Wednesday, 29 October 2008

Does The US Defense Secretary Know About Nuclear Sharing?

Does US Defense Defense Secretary Robert Gates know that the US has a programme of nuclear sharing in place with some European Allies? And that these programmes have existed since the 1960s? I ask because answering questions yesterday at the Carnegie Endowment in DC, he appeared not to. Gates was asked this question by Paul Ingram of BASIC:

Q: Paul Ingram from the British American Security Information Council. You said in your talk, you made reference to the nuclear umbrella. I wonder if you could tell us whether you feel that the nuclear umbrella depends upon the United States handing over the control of nuclear weapons to some European allies at time of war and for preparing for that when European allies are not spending sufficient on conventional military capability when it comes to Afghanistan.

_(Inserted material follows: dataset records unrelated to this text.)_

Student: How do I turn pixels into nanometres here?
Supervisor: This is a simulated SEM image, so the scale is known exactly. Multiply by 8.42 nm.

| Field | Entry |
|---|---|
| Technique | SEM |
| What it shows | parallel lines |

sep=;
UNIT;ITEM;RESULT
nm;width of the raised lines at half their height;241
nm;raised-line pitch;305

Now, that is clearly a question about nuclear sharing, if phrased a little indirectly. And Gates replied:

SEC. GATES: Well, you have just given me an idea. We might sit down and say we are willing to talk about it after you get your GDP spending on defense up to two or 3 percent. And I think that would set the bar plenty high for most of them, that it would be a distant, future problem. I think that – I think that the Iran – I think the way I would leave it – it is obviously a sensitive subject – I think the way I would leave it is that my impression is that all of our allies in Europe are very comfortable with the arrangements that we have today.

Did Gates understand the premise of the question? It doesn't seem so. It seems that he is saying that nuclear sharing programmes could be a future option if the Allies started spending enough on defence? And that for the moment the US promise of a nuclear umbrella is all that Europeans want. If the nuclear sharing programmes are so unimportant that a US Defense Secretary is in ignorance of them, well then that's one programme and set of bombs that could be done away with very quickly. (The speech itself was a call for a new generation of nuclear weapons. The full transcript is on the Carnegie website.)